Cross-posted from Bloomberg
By Daniel Ten Kate and Alex Morales

“What they’re saying is they will not participate in a second commitment period” of Kyoto, UN Framework Convention on Climate Change Executive Secretary Christiana Figueres told reporters today in Bangkok, where a week of climate treaty negotiations are concluding. Photographer: Aamir Qureshi/AFP/Getty Images
Japan and Russia reject new targets under the Kyoto Protocol climate treaty, whose current goals expire in 2012, the top United Nations climate diplomat said.
“What they’re saying is they will not participate in a second commitment period” of Kyoto, UN Framework Convention on Climate Change Executive Secretary Christiana Figueres told reporters today in Bangkok as a week of climate talks concluded. “They have not said, ‘none of you can do a second commitment period.’”
Japan and Russia both argued at the UN’s last round of treaty negotiations in Cancun, Mexico, that taking on new emissions reduction goals under the 1997 Kyoto deal would be pointless if the two biggest emitters, the U.S. and China, don’t have binding targets. The U.S. never ratified the treaty, which doesn’t set enforceable goals for developing nations.

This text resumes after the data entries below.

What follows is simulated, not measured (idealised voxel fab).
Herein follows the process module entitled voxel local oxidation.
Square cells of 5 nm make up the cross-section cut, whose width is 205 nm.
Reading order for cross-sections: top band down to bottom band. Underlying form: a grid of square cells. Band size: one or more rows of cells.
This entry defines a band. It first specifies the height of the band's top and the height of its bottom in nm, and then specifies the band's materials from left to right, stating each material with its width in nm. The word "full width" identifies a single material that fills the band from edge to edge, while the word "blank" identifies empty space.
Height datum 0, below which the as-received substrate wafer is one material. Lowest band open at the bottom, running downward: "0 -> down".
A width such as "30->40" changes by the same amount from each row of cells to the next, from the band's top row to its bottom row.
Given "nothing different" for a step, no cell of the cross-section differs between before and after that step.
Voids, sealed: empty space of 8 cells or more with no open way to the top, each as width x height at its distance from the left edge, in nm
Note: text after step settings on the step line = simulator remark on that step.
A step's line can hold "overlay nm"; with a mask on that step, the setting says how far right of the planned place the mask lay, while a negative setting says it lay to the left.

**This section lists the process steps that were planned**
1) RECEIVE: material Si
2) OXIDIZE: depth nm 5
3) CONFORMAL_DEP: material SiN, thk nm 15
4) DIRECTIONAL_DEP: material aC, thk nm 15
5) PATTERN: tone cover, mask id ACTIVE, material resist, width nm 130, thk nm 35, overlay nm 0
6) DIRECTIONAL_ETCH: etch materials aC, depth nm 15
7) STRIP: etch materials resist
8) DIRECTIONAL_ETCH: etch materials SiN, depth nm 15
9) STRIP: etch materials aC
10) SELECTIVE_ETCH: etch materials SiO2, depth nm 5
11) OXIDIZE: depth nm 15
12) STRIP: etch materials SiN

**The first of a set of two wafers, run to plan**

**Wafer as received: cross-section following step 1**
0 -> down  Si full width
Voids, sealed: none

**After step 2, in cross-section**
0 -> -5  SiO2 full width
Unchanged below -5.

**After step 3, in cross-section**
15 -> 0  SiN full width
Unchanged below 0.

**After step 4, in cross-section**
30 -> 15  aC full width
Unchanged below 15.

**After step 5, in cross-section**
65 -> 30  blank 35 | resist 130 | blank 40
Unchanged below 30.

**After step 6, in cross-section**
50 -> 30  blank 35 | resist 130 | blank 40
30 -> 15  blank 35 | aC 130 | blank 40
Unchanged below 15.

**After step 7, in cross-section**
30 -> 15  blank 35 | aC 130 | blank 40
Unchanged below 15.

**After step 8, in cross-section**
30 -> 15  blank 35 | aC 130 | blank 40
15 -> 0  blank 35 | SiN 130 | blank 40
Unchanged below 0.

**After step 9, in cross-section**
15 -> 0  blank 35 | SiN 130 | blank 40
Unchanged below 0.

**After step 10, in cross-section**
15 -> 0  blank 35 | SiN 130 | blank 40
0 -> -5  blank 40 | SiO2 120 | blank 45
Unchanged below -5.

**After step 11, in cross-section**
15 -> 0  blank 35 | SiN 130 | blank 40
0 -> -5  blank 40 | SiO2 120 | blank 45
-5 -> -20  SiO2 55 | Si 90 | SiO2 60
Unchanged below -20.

The absence of Japan and Russia, added to that of the U.S., China and India, would leave the Kyoto Protocol without targets for the five biggest emitters of carbon dioxide from burning fossil fuels. Divisions between richer and poorer nations made for slow progress in Bangkok, with 3-1/2 days spent negotiating the agenda, U.S. envoy Jonathan Pershing said.
“Progress has been slow and we, along with many other countries, are concerned,” Pershing said. “We are not prepared to go forward with a binding obligation for ourselves which would not apply to the other major economies.”
Major emitters such as China and India contend that they shouldn’t be given legally binding emissions targets because industrialized nations should act first.
‘Catastrophe’ Scenario
Non-binding emissions goals that nations have pledged for 2020 leave developing countries carrying out more emissions reductions than developed ones, Bolivian envoy Pablo Solon said. That leaves the planet “very far away” from stopping temperatures from rising more than 2 degrees Celsius (3.6 degrees Fahrenheit) since industrialization began, he said.
“Where we are now after Cancun is in a scenario of 4 degrees Celsius, and that is a scenario of catastrophe,” Solon told reporters. Decisions made in the Mexican resort “were very good for diplomacy, for multilateralism, but for climate change they weren’t very good.”
Negotiators have conducted the talks on two tracks: one to extend the Kyoto Protocol and another to set out what the U.S. and developing countries will do to fight climate change. In Cancun, delegates agreed to a package of measures aimed at protecting forests and channeling aid and technology to poorer nations to help them cope with the effects of global warming and reduce their own greenhouse-gas output.
‘Come Along’
The ideal outcome would be a single, legally-binding instrument, though that looks like it won’t be possible, said European Commission negotiator Artur Runge-Metzger, speaking on behalf of the 27 European Union members. He said nations can’t expect to continue after 2012 with the Kyoto Protocol covering just 10 percent of global emissions and no other instruments binding other countries.
“We want to fight climate change but we need the other countries to come along with us,” Runge-Metzger said. “That requires a legal certainty that they are going to do this.”
Delays in extending Kyoto threaten the future size of the Clean Development Mechanism, the UN pollution offset trading program that’s worth about $2.7 billion a year in new offsets. Still, the demand in the market is fueled mainly by European nations that plan to use it even if new commitments aren’t agreed to under the Kyoto treaty.
Countries still need to decide on when global greenhouse output should peak and what mid-term and long-term global emissions goals to adopt, the UN’s Figueres said. They also need to decide whether the next round of commitments will be legally binding, she said.
‘Sense of Predictability’
She said that while a binding treaty would provide a “certain sense of predictability,” it’s up to envoys to decide the format of any new deal.
In Bangkok, delegates discussed the institutions needed to carry out the decisions made last December in Mexico and laid the groundwork for talks at the end of the year in Durban, South Africa, where Bolivia’s Solon said countries need to agree to new legally-binding measures to fight climate change.
“In Cancun, we threw a bucket of water at a forest on fire. We cannot throw a new bucket of water to this forest that is on fire,” Solon said. “We really have to contain the fire.”